If we accept that modernity looks modern because it hides its hybrids and pretends they don't exist, Freud is saying the ego works the same way. It performs a clean, rational, adult self on the surface while all this disavowed material rattles along behind it in the dark. Both projects are haunted by what they exclude. The more you insist you are "over" something, the more likely it is to show up sideways.
Jung came out of that Freudian world and then went solo, kind of like Simon and Garfunkel and then Art Garfunkel solo. The difference being that Jung's solo work had a genuinely interesting idea in it, which he called the "shadow".
The shadow is everything about yourself that you cannot or will not see. Not just embarrassing desires but also capacities you have never owned. You build a persona to move through the world: the hard worker, the nice person, a victim or a chill hang. The shadow is made of whatever doesn't fit that persona. Maybe you see yourself as endlessly reasonable, so your rage goes into the shadow. Maybe you see yourself as a tough realist, so your neediness and tenderness get sent on a sabbatical. You don't lose them; you just exile them.
We can see this outside an individual problem. Groups, classes and nations all have shadows. A culture that worships productivity throws idleness and vulnerability into the dark. A culture that prides itself on tolerance shoves its own aggression and domination somewhere it does not have to look at it. Often the more spotless a self‑image has to be, the more swollen the shadow.
The shadow, is not simply "the bad stuff". It is more like a locked room where we put anything that would complicate the story we like to tell about ourselves. That can include cruelty, sure, but it also often includes creativity, sexuality, political anger, the capacity to say no. His worry is that whatever we refuse to acknowledge, we will end up acting out. Individuals who cannot admit their own aggression become passive‑aggressive. Nations that cannot face their history of violence externalise it in endless moral crusades.
But here is where it gets more uncomfortable for our specific moment. "Freud and Jung were largely mapping a psyche built around 'No': prohibitions, taboos, things you genuinely cannot let yourself know.” But the philosopher Alenka Zupančič identifies a subtler and arguably more contemporary mechanism: disavowal.
Not "I don't know" but "I know perfectly well, and". I know perfectly well that the fast fashion I buy is produced under terrible conditions, that the content I consume is making me more anxious, that the thing I am about to say in the argument is unfair. The knowing itself becomes the alibi for continuing. Confession becomes a kind of indulgence. The shadow doesn't just skulk in the dark; it sits under a spotlight and says "yes I know, isn't that interesting" and carries on exactly as before.
Our current psychic landscape is organised around a relentless, internalised "Yes you can". The disciplinary society told you "No" and made neurotics. The achievement society tells you "Yes, optimise yourself, perform yourself, express yourself" and makes depressives and burnout cases. As with the shadow, it doesn't disappear, it comes back as exhaustion, as numbness, as the inability to encounter genuine connection. The sense of being sealed inside your own reflection with nowhere left to push against.
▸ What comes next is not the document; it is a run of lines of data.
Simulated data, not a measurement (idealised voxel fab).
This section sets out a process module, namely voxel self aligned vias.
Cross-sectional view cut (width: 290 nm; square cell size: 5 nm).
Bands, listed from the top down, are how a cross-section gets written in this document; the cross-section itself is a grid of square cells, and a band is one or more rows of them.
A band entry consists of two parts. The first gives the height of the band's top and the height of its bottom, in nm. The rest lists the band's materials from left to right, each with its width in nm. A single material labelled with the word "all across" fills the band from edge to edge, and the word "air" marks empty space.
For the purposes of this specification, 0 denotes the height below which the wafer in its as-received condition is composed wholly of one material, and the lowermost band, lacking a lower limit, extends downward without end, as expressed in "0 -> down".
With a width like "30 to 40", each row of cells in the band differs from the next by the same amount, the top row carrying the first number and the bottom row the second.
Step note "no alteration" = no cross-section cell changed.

Freud and Jung are not offering a self‑help fix where you "integrate your shadow" in three easy steps and become a perfectly balanced person. What they add is a structural discomfort. There is no point, personally or collectively, where we become fully transparent to ourselves. There is always some remainder, some unassimilated bit. The question is not whether it exists but how we live with it, and whether we live with it consciously or let it run us from the back room.
There is no single, unified "society in here" any more than there is out in the world. There are only arrangements and compromises between parts of ourselves that would often rather not be seen together.
Maybe a culture that cannot symbolise its own shadow has to act it out in other ways. And a culture that disavows what it already knows, that uses acknowledgement as a substitute for action, is doing something more slippery still. Maybe our current moment is asking us "what are we refusing to see?" and then, harder still "what are we seeing perfectly clearly, and choosing to carry on regardless?"